Warning: These documents are under active
development and subject to change (version 2.1.0-beta).
The latest release documents are at:
https://purl.dataone.org/architecture
This document outlines the mechanism for specifying authorization policies for objects and service in DataONE and a set of services for controlling access to those objects on Member Nodes and Coordinating Nodes.

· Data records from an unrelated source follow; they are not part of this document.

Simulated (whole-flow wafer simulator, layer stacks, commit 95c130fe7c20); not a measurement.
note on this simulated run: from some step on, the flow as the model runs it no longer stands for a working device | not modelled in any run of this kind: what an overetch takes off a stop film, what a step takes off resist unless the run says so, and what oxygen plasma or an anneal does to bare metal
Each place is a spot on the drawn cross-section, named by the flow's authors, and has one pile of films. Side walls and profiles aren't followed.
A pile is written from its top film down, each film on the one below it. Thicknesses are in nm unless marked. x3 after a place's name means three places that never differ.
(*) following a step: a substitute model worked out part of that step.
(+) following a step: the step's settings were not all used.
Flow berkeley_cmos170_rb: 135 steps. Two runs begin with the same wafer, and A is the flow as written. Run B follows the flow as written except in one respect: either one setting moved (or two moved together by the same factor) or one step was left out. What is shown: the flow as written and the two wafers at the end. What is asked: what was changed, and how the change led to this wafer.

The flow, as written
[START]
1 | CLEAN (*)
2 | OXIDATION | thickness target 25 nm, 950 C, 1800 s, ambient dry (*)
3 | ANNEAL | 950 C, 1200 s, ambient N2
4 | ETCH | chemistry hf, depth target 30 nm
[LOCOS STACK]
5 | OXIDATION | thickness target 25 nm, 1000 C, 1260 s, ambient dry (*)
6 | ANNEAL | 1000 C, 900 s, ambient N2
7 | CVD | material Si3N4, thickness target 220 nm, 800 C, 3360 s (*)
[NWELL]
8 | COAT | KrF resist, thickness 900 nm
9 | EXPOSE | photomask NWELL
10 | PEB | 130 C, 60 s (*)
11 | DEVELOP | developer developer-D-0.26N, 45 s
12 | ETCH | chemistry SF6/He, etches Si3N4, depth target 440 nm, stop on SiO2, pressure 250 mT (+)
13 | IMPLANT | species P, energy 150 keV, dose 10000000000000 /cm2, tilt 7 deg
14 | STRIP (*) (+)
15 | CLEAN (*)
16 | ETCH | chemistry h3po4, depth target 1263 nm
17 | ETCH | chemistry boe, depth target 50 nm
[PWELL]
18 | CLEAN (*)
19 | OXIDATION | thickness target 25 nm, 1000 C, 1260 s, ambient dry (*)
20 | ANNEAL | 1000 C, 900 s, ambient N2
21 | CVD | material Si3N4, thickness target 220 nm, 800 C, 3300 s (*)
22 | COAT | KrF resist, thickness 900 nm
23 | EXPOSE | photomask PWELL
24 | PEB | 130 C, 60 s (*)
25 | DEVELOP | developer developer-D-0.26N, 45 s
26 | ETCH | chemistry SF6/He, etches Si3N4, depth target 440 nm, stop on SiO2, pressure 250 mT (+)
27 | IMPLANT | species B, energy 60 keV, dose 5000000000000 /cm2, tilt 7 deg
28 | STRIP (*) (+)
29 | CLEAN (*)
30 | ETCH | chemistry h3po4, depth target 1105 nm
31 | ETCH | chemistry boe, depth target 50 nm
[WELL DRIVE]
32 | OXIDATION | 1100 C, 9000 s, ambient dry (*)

Users and services authenticate in DataONE to confirm their identity. The identity is then used for controlling access to objects, systems, and services within the DataONE framework. Requirements for Authorization are listed here:
Privacy and access control in DataONE are primarily for the protection and
integrity of user contributed data and metadata via Member Nodes. There are,
however, other entities in DataONE that also need protection, including DataONE
specific services and system resources, like system metadata and components of
the general software stack (e.g., databases, web servers) for Coordinating and
Member Nodes. For this reason, all resources in DataONE, from data and metadata
objects to system services, have an access policy (Types.AccessPolicy
),
made up of one or more access control rules (Types.AccessRule
),
that is used to determine who may access the resource. The process of confirming
whether a user has privileges to access a resource in DataONE is called
authorization. The act of authorization uses attribute information contained
in the security token obtained by the user when authenticating with their
identity provider, and compares such information to the resource access control
rule. If the rule permits access by the principal requesting the
resource, then authorization succeeds and permission is granted to access the
resource. The algorithm used to evaluate authorization for a resource is
described in the section Object Access Control below.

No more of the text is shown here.